This course was, perhaps, rendered necessary in reference to the peculiar light, in which all the friends of the measure concurred in contemplating it, and in holding it up to the view of others. It was represented as a partial insulated proposition, totally unconnected with the question of Catholic emancipation, and which might be, and ought to be adopted, even by those who were hostile to every scheme of general favour to the Catholics. Consistency thus compelled them to abstain from using the topics, which they were in the habit of urging powerfully in the discussion of the general question: for had they now insisted on these, the answer would have been obvious; you are arguing the general measure-and yet you say that this particular proposition has no connexion with it. In the course of the debates, the supporters of Mr. Canning's bill found themselves not a little perplexed by the confined and disadvantageous position, in which they had chosen to coop themselves up.

The opponents of the bill, on the contrary, had a wide and fair field of argument before them. They maintained first, that the exclusion of the Catholics from legislative and judicial power, was and ought to be of the essence of our constitutional system; and secondly, that such exclusion necessarily implied, that Catholic peers ought not to sit and vote in the House of Lords. The second proposition was undeniable, if the first could not be overthrown; and,

from the nature of the ground which the promoters of the bill had taken up, the first could not even be attacked. The consequence was, that the partisans of the anticatholic system were never more triumphant in argument, than on the present occasion.

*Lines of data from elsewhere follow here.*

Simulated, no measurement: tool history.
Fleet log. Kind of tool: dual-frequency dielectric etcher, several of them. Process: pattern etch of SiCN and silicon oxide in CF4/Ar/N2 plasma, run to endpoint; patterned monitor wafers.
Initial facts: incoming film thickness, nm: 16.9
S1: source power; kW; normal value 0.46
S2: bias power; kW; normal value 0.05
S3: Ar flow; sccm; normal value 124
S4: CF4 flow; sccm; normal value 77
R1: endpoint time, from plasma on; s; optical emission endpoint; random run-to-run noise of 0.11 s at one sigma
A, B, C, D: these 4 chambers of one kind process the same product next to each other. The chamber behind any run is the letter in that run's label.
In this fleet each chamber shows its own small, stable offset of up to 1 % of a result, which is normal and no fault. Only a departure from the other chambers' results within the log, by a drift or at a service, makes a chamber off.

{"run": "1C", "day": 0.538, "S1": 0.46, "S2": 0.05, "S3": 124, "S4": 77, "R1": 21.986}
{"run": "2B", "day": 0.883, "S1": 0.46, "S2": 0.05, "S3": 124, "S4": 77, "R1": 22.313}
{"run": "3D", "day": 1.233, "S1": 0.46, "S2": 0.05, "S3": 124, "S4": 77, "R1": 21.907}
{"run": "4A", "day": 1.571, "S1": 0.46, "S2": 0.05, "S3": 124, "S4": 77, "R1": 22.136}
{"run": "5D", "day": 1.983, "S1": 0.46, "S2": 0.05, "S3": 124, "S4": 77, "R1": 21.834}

If the mode in which the friends of the bill chose to argue the matter, was objectionable, the measure itself was equally so. A question of such vast importance, as that of raising Catholics to a political level with Protestants, ought not to be decided in fragments. To represent one part of it as independent of another, is mere sophistry and delusion. Whether Catholic peers ought to sit in parliament, cannot be determined, till the general question is brought to a conclusion; if the great mass of the Catholic body are to be excluded from political power, their nobles must share in the disabilities. Indeed, to make Catholics eligible to sit in the House of Commons would be a much less important change, than their admission into the upper House. In the Commons, they could not form a permanent body; they would be subject to the caprice and to the opinions of their electors; and if they acted in systematic hostility to Protestantism and the established church, they might run the hazard of finding other candidates preferred to them. But by opening the doors of the House of Peers to Catholics, we introduce into parliament a permanent Catholic body, not liable to Protestant control; and invested with a share of the supreme judicial, as well as of the legislative authority.

The question of parliamentary reform which had for a long time

ceased to excite much interest in the House of Commons, and had in the preceding session, been received there with extreme coldness, assumed this year a more important aspect. Petitions on that subject having been presented from a great number of towns, and from the counties of Middlesex, Devon, Norfolk, Suffolk, Bedford, Cambridge, Surrey, Cornwall, and Huntingdon, lord John Russel on the 29th of April, moved, "that the present state of the representation of the people in parliament requires the most serious consideration of this House." This motion he supported in an exceedingly long and elaborate speech. The foundation of his argument was a comparison of the state of the House with the condition of the people. "If I can show," said he," that the state and condition of the people has materially changed, and that the change in the state of the House has not been agreeable to that change in the state of the people, but of a very different and opposite tendency, then it must be allowed that the House and the people have no longer that accordance which they ought to have, and that some remedy is required; but if I farther show that this discrepancy has made itself evident by acts which the House has done, and which the representatives of the people never could have sanctioned, then it must be admitted, not only that there are abuses to be reformed, but that the duty, and love of our country, command the House immediately to begin the work."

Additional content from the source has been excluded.